A purchase would be one of India's largest deals this year and mark a significant expansion for Oracle in the market for banking software. It would also underline the increasing importance of India's fast-growing information technology industry to international groups.
People close to the situation said the US software company was the frontrunner to buy a 43.1 per cent stake in I-flex from Citigroup in a move that would mark the end of a 20-year link between the US financial services group and the Indian company. They said Citigroup had been looking to sell its I-flex stake for months and, after receiving expression of interests from several companies believed to have included IBM, Oracle was the only suitor.
"Citigroup has been shopping its stake round for some time now and Oracle appears to be the most determined buyer," said one. However, he warned no deal had been signed and the talks could still collapse.

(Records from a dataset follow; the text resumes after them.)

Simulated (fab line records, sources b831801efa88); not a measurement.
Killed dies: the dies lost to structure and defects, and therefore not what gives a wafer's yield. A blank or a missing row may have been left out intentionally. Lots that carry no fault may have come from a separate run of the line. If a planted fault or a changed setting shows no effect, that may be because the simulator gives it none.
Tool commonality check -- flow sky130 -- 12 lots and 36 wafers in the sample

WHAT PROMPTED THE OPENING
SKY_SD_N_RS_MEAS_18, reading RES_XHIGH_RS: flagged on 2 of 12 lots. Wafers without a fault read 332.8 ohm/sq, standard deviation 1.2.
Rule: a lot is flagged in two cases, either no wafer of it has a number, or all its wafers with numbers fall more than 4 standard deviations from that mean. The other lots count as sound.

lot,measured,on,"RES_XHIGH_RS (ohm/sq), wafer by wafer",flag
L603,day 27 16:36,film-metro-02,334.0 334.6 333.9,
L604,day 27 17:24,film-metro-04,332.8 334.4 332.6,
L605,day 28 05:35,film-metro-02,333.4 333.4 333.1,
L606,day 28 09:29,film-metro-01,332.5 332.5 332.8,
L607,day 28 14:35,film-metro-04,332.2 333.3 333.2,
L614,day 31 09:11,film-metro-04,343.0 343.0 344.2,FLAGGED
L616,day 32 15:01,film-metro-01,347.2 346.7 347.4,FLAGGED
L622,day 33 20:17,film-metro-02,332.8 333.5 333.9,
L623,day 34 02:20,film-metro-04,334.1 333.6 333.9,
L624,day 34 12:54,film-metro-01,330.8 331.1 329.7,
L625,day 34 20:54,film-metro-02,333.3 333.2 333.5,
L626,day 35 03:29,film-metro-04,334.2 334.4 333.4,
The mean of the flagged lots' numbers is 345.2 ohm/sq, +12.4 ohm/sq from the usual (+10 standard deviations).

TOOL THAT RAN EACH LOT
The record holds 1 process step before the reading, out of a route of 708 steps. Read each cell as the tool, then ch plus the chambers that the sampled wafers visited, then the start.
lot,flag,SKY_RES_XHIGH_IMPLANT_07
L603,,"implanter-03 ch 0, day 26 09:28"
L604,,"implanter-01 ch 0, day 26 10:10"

It is understood Citigroup is also considering selling its 44 per cent stake in Polaris Software, an information technology company based in the south Indian city of Chennai - although the fate of that holding is still unclear.
I-flex, whose 4,700 employees design and install software for risk management, Treasury and other back-office banking operations, emerged from a Citigroup unit set up in 1985.
After years mainly spent serving Citigroup's banking operations, the company was spun off on the Mumbai bourse in 2002. Its shares have more than trebled since the listing and touched an all-time high of Rs920 last week.
On Tuesday I-flex shares closed down Rs28.4 at Rs880.5, valuing the company at Rs66bn ($1.5bn). Foreign investors, aside from Citigroup, own 13 per cent of the company. In the last financial year, I-flex recorded net profits of Rs1.9bn on sales of Rs9bn. Revenues came mostly from Africa and Asia, but I-flex is increasingly moving into the bigger, more profitable, US market.
Over the past two years, I-flex has moved to fill holes in its product range with five bolt-on acquisitions aimed at meeting customers' needs for software to comply with Basel II banking rules and the US Sarbanes-Oxley corporate governance law.
Citigroup and I-flex declined to comment on Tuesday. Oracle, which has a software development centre in India, also declined to comment.